I tend to think (as I mentioned before) that the siege was more strategic than tactical.

Siege engines would have an easier time from the TOP of a cliff, than from the BOTTOM of a valley. Hence, the importance of keeping the location of the valley itself secret. Elrond evidently had power enough to make discovery difficult beyond the happy circumstances of geography. (Witness Gandalf's difficulties in THE HOBBIT...)

Nevertheless, Sauron could be expected to make a good guess, good enough to besiege/blockade the region and prevent such strength as Elrond had from leaving the area. A strategic siege rather than a tactical one.

It might take a Gandalf (or a Sauron) to pierce the Girdle of Elrond (!) and certainly Sauron could not divert attention away from the main battle for that sort of thing.

I can, however, recall an episode of war with some topographical similarity.

During the stalemated trench warfare of WWI, England sent a small fleet of obsolete craft through the Dardanelles, a narrow straight of water held by Turkish gunners in fortifications high atop the overlooking cliffs.

Despite the advantage of height, the Turks did not have firepower enough to shoot the vessels as they passed in the center of the straight (valley). The ships however, had firepower enough to utterly demolish the Turkish fortifications, which they did.

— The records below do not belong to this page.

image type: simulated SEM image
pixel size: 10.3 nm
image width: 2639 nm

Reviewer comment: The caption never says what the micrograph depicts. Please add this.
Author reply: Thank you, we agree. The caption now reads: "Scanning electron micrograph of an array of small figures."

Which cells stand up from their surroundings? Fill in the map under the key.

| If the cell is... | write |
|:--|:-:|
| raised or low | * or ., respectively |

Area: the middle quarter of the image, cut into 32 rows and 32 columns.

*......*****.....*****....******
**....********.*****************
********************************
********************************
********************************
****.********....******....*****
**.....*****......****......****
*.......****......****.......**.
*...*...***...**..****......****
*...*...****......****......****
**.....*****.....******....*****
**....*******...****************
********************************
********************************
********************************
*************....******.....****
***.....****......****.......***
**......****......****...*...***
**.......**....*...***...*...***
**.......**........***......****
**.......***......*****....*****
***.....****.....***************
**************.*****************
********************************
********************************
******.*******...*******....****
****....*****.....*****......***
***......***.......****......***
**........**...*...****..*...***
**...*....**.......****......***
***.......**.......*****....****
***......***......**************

(The plan would have worked, had the Admiral and the General on the scene stuck with the gameplan, but instead, they turned tail at the first mine, dug new trenches, and recreated the stalemate at Galipoli...)

If there were a real live rootin' tootin' shootin' seige, perhaps superior skills in the arts of war could have held Rivendell long against the second string team (numerous as they undoubtedly were) that Sauron sent against them.